I would of killed to see his face, lol. :laugh:

Do you not look strong? You have more of a crossfit build?


----------



## Mur (Jan 20, 2011)

A gazillion baziilion, my pushups are brahama consciousness you fake consciousnesss enlightenment we have the true keys to concusness!! for real!!!


----------



## Blue Dino (Aug 17, 2013)

Usually twice a day. Once before I go out, and once after I bathe. This is usually when I have to put these back on.


----------



## MamaDoe (Dec 15, 2015)

I dont care for upper body strength, I care for big glutes and strong legs.


----------



## Amethyst Forest (Jul 29, 2012)

Kevin001 said:


> I would of killed to see his face, lol. :laugh:
> 
> Do you not look strong? You have more of a crossfit build?


I have a slender-to-average build with some muscle definition, but I think that the uniform does make it hard to tell. Also, some customers (especially older men, from what I've observed, anyway) just seem to have a hard time believing that any woman can be that strong. I witnessed a female coworker who _is_ really buff for a woman in a similar situation, sheepish expression and apology from him and all, lol.


----------



## Kevin001 (Jan 2, 2015)

Amethyst Forest said:


> I have a slender-to-average build with some muscle definition, but I think that the uniform does make it hard to tell. Also, some customers (especially older men, from what I've observed, anyway) just seem to have a hard time believing that any woman can be that strong. I witnessed a female coworker who _is_ really buff for a woman in a similar situation, sheepish expression and apology from him and all, lol.

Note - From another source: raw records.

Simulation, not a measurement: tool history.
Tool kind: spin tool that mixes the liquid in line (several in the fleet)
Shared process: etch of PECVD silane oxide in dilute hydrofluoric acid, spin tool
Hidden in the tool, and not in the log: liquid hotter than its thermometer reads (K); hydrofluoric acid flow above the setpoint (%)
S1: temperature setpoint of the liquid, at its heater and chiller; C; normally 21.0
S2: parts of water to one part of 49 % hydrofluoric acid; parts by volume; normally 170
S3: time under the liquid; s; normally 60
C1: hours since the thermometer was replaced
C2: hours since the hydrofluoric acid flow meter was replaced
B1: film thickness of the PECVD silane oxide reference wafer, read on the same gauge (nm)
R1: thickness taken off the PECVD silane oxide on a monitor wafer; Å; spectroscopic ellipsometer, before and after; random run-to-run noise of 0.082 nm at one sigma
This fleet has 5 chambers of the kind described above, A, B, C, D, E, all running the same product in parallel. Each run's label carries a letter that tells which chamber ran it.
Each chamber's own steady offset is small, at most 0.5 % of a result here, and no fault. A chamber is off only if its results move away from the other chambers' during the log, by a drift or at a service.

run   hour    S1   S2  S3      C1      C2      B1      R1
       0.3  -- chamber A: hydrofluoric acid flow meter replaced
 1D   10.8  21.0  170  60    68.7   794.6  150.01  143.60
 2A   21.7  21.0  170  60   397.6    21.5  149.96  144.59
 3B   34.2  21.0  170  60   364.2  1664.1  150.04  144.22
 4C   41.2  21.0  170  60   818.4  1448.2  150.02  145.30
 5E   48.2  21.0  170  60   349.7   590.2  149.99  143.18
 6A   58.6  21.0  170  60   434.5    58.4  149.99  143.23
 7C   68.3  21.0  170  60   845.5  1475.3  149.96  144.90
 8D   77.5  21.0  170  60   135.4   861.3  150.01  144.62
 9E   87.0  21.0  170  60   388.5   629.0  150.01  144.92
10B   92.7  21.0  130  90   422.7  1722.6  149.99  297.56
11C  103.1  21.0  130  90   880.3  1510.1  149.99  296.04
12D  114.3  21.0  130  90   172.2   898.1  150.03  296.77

I got you. Proving people wrong is always nice, lol.


----------



## Freiheit (Dec 8, 2008)

I can do about 6 now because I've been working out again now that I have the time. I'm trying to get up to at least 15-20, which is what I used to be able to do when I was a teenager.


----------



## aquariusrising (May 19, 2014)

2 if I'm lucky


----------



## catcharay (Sep 15, 2011)

15 now but probably more, it's just that I'm lazy


----------



## cat001 (Nov 1, 2010)

I can do 30 consecutive full push-ups but don't really practice them, I do go to fight club and studio strength at the gym though (when I can get the time off work - maybe once or twice a month currently) which involves bag punching/ lifting weights.


----------